We should be working to strike a balance. Improving on both sides of the argument is key to a more sustainable way of business, both socially and economically.




All this shopping recently got me to thinking…

I always cringe a bit when I see things like this, especially when people outside of the industry see it. It makes the clothing industry look completely evil, but markups exist in EVERY business out there. Otherwise it’s not a business. I can make a graph about how many pennies it cost to produce the alcohol you’re paying $10.00 for at a bar, or how you theoretically are overcharging your consulting employer by 100% because you are not producing a physical product.

Please remember that markups exist so people like me and those that are working to produce these products can make a living. We to need to pay bills, buy food and pay people we employ.

I’m glad someone weighed in on this. Infographics like this can be way too misleading. I have a dog in this fight, so it’s hard to take my opinion as unbiased, but ‘markup’ is kind of a pejorative term. The idea that markups like this only exist in the fashion industry is ludicrous. Look at Apple.

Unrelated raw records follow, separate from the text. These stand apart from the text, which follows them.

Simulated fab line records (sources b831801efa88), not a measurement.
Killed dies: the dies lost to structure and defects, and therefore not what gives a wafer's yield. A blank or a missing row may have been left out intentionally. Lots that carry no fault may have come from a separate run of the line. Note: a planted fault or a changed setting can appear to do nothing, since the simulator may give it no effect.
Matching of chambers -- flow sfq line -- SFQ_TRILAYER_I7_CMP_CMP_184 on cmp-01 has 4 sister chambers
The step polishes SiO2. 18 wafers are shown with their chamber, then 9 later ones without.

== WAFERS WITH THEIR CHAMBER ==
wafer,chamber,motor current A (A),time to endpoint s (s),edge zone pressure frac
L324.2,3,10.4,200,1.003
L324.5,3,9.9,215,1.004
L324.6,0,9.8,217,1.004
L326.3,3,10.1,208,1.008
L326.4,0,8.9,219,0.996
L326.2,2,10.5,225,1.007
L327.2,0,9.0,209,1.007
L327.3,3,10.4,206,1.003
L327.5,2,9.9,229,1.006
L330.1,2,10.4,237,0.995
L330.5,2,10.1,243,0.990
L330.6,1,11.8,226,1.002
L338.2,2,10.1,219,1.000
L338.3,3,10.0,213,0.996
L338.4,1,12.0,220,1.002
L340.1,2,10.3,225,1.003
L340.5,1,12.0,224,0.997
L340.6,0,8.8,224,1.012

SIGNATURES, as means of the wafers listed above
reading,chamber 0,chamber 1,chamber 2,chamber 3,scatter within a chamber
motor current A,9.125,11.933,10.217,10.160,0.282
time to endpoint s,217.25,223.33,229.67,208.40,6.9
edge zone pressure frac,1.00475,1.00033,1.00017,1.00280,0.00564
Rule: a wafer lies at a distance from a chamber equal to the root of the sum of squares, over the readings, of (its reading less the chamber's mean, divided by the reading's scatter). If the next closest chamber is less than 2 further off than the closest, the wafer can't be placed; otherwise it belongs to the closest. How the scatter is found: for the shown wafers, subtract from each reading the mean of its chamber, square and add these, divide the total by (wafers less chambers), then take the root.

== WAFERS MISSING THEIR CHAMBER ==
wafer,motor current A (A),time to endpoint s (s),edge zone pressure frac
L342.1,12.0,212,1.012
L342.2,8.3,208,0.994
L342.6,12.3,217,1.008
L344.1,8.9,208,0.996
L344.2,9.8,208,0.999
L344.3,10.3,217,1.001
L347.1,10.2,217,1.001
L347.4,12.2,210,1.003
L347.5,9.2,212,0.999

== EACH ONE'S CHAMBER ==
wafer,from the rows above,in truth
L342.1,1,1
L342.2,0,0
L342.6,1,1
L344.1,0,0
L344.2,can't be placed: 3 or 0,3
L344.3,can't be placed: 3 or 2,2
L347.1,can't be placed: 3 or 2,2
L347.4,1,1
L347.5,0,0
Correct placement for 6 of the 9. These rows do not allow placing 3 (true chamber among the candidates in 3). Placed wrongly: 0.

How much should a designer get paid for designing something? How much would you want to get paid to sew the same thing over and over again for 5 days a week? What about the people who work in the warehouse, packing and shipping everything? They need to get paid, as do the drivers, the lawyer that helped right the terms of sale and return policies, etc., etc., etc. If you ordered the item online, what about the web developer, the credit card processor, bandwith fees, and domain name ownership? 

Things like this just beg more questions than provide any real answers. Maybe a t-shirt should cost more than $6.70 to produce. What is a living wage? More importantly, what’s a wage that you would take for making something? Maybe t-shirts shouldn’t cost 15-20 dollars because it demonstrates that someone down the line isn’t getting paid fairly. 

To be honest that “$6.70 a shirt” price is only going to keep going up. And not just because of inflation. And it should. The rising middle class in China and other developing countries aren’t going to swallow getting paid a few dollars on the hour for too much longer. It’s the same reason why we don’t manufacture things like this in the United States anymore – people want to get paid enough to not only survive, but enjoy their lives. 

No one likes hearing justifications for things they find ‘overpriced’. But when’s the last time someone asked you how much your work is worth? Or questioned how much you get paid?